A set of canonical coordinates which lets  \(\textrm{J}\)  and  \(\textrm{E}\)  in 2 degrees-of-freedom We describe a set of canonical coordinates, which we denote as \(\mathcal {K}\), which we shall use for our analysis of the Euler Hamiltonian (28) and its integral \(\textrm{E}\) (32). This set of coordinates puts \(\textrm{J}\) and \(\textrm{E}\) in two degrees-of-freedom (represented by the couples \((\varLambda , \ell )\), \((\textrm{G}, \textrm{g})\) below), precisely like the classical ellipsoidal coordinates (23) do, both in the spatial and planar case.
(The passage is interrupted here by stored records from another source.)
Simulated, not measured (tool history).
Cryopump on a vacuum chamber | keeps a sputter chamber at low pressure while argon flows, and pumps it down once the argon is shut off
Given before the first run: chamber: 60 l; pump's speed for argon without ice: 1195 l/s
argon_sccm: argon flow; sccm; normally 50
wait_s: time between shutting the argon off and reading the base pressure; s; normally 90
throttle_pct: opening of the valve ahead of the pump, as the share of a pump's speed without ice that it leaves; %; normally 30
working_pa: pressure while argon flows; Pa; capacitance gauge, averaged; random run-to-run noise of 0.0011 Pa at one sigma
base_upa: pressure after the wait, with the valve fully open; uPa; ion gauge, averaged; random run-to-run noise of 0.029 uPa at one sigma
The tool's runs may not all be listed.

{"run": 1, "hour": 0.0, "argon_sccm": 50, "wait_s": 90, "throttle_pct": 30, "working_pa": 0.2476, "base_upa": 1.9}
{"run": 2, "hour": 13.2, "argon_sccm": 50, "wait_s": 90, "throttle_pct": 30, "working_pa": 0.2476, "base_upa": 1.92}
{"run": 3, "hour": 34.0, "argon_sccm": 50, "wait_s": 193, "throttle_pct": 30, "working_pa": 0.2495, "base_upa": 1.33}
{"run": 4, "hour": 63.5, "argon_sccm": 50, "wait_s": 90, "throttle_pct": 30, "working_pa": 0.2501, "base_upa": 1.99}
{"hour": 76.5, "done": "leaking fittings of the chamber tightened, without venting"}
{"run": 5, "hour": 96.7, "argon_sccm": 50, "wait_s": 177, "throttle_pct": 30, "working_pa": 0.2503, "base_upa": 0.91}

We consider, in the region of \((\textbf{y}, \textbf{x})\) where \(\textrm{J}_0\) in (5) takes negative values and the ellipse \({\mathbb E}(\textbf{y}, \textbf{x})\) it generates starting from any initial datum \((\textbf{y}, \textbf{x})\) in this region is not a circle. Denote as:

• a the semi-major axis;

• \({\textbf{P}}\), with \(\Vert {\textbf{P}}\Vert =1\), the direction of perihelion, assuming the ellipse is not a circle;

• \(\ell \): the mean anomaly, defined, mod \(2\pi \), as the area of the elliptic sector spanned by \({\textbf{x}}\) from \({\textbf{P}}\), normalized to \(2\pi \).

Finally,

• given three vectors \({\textbf{u}}\), \({\textbf{v}}\) and \({\textbf{w}}\), with \({\textbf{u}}\), \({\textbf{v}}\perp {\textbf{w}}\), we denote as \(\alpha _{\textbf{w}}({\textbf{u}}, {\textbf{v}})\) the oriented angle from \({\textbf{u}}\) to \({\textbf{v}}\) relatively to the positive orientation established by \({\textbf{w}}\).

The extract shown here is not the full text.